Indian Grocery Stores

When I was first married, I was given many Indian cookbooks as wedding gifts and continued to receive them as Christmas presents, birthday presents, housewarming presents... Many of these cookbooks will try to tell you that certain substitutions can be made, and the recipe will be just as effective, and the food will be just as good.

These cookbooks lie.

Yes, you can try to make roti with half white and half wheat flour.

Sure, you can use those drab little brown lentils sold in every grocery store in America instead of whichever dal the recipe calls for.

Yeah, if you don't happen to have a spice on hand, you can omit it.

But I don't recommend it. No, no, no.

If you're going to cook Indian, find an Indian grocery store near you, and make friends with people who run it. It's very easy. If you are of the Indian persuasion, you will be immediately accepted and lauded for your embracing of Indian culture. If you are not Indian, you will be immediately accepted and lauded for your embracing of Indian culture, and you will also be regarded as something of a charming novelty. It's fun!

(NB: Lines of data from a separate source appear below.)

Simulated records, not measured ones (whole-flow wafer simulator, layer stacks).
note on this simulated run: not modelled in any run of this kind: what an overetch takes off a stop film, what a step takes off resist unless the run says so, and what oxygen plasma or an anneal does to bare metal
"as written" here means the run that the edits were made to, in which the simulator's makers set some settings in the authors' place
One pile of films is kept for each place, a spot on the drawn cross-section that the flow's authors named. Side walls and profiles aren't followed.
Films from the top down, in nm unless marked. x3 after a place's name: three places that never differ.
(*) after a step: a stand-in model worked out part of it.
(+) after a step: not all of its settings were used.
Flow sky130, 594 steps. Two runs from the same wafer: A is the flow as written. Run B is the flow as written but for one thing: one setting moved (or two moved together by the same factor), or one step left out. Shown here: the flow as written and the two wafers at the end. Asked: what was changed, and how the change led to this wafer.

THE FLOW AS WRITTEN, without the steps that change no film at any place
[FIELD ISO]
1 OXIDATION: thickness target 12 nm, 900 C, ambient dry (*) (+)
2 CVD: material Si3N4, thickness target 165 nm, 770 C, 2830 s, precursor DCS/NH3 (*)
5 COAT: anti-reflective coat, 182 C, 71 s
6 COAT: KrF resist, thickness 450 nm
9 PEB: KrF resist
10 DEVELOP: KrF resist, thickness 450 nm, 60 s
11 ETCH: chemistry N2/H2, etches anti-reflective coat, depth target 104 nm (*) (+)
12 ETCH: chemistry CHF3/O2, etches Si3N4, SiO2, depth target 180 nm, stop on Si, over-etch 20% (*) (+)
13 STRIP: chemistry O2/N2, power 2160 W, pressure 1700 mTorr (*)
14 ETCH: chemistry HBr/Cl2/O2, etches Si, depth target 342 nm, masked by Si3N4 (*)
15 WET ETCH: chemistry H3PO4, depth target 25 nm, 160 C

Now you may be convinced that there are no Indian stores within striking distance of where you live, but I doubt you're right. I live in Southern California, and you can't go anywhere here without being within ten miles of not just a good Indian grocery store, but a great one. But I've lived in Minnesota and found great Indian stores, I've lived in Utah and found them, my sister tells me there are even some good Indian grocery stores in Jackson, Mississippi. You can find a good Indian store near you. I promise.

Now, if you live out in the absolute middle of nowhere and never, ever make it in to the big city, or if you just prefer not to venture out of the house, there is, of course, the internet. All of the spices I mention (and so many more), are available at a truly niffty website, And let me just tell you, wow! I'd have trouble running down some of those things in India. (I once spent a whole afternoon trying to find oregano and thyme in Indore, India. Silly me, I should have asked my mother in-law first. She took me to the right place--a tiny little stall at a corner of some obsure street--in fifteen minutes.) All of the cooking utensils and tools I mention here are also availabe online. But it is so much more fun to buy them at the Indian grocery store.
Either way, and I wish someone had sat me down and told me this ten years ago, there is no excuse for not procuring the proper ingredients. Your tastebuds will thank you.